Week 8

Session 2

Guiding Question

  • How can we make sand stand tall?


  • What materials and placement work best for reinforcing soil?


  • Learners will apply and observe which materials and placement work best for reinforcing soil.

CT Components


  • Communicate ideas through design, model and poster

Entry Event

Competition Day (20 minutes )

Students will be given twenty minutes to prepare their soil reinforcements for testing. They can make any last-minute changes to their placement/materials, but should be sure to record all materials used, and the placement of the materials in their competition worksheet. This worksheet will be turned in to the facilitator later in the competition.

Cost Analysis

10 minutes

For the final designs that were built, students will estimate the cost of their reinforced soil by using the table in the worksheet (also provided below). The lowest costing design that meets the load specifications wins!

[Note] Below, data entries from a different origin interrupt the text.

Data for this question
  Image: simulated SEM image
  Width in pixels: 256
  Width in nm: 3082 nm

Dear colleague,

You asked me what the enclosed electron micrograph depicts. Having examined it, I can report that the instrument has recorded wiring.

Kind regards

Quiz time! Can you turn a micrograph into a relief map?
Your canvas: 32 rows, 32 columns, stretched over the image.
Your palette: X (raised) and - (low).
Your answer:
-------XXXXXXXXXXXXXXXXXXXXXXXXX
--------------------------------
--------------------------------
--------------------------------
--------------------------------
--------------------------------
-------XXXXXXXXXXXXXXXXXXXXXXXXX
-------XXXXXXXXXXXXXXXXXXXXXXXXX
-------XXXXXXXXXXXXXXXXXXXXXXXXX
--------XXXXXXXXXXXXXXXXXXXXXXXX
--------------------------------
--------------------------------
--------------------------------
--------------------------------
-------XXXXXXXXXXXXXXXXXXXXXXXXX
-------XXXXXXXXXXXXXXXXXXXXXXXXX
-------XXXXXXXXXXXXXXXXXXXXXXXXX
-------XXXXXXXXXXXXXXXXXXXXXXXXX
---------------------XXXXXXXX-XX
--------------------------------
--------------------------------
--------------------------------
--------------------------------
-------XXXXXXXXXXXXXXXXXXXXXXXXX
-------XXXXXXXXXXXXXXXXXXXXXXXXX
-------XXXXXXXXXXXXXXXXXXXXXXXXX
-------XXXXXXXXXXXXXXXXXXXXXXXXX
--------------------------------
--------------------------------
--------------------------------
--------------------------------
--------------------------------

Presentations and Soil Testing

40 minutes

Once all teams have completed reinforcing, students will be asked to share their designs one by one. Students will introduce their team, explain the materials that they have chosen to use, and reveal the costs of their designs. Once introduced, the facilitator will start the testing process that includes removing the front face of the box and see if there is any deflection. After that a load of 5 kg will be placed on the soil surface and again observed for deflection. This process will be repeated for each group. Each wall will be tested individually with students making observations of each wall’s resiliency.

Judging the Performance

10 minutes

Facilitators will compare the costs and the performance of the bridges and arrive at the winning team. The team will be announced to the class and audience once everyone has returned.

10 minute break

End of Session Reflection and Debriefing

5-10 minutes (will be recorded)

Teacher briefly explains the computational thinking (CT) skill embedded in the Problem Solving Process Diagram. Using the problem solving process diagram, the teacher will ask students to identify what kind of problem solving skills/process/computational thinking they used in this session and explain how they used it. The following are some sample questions that can guide the debrief.

  • What did I learn today?

  • What worked well?

  • What didn't work well?

  • What can I/we do differently next time?

  • Do you have anything more to share?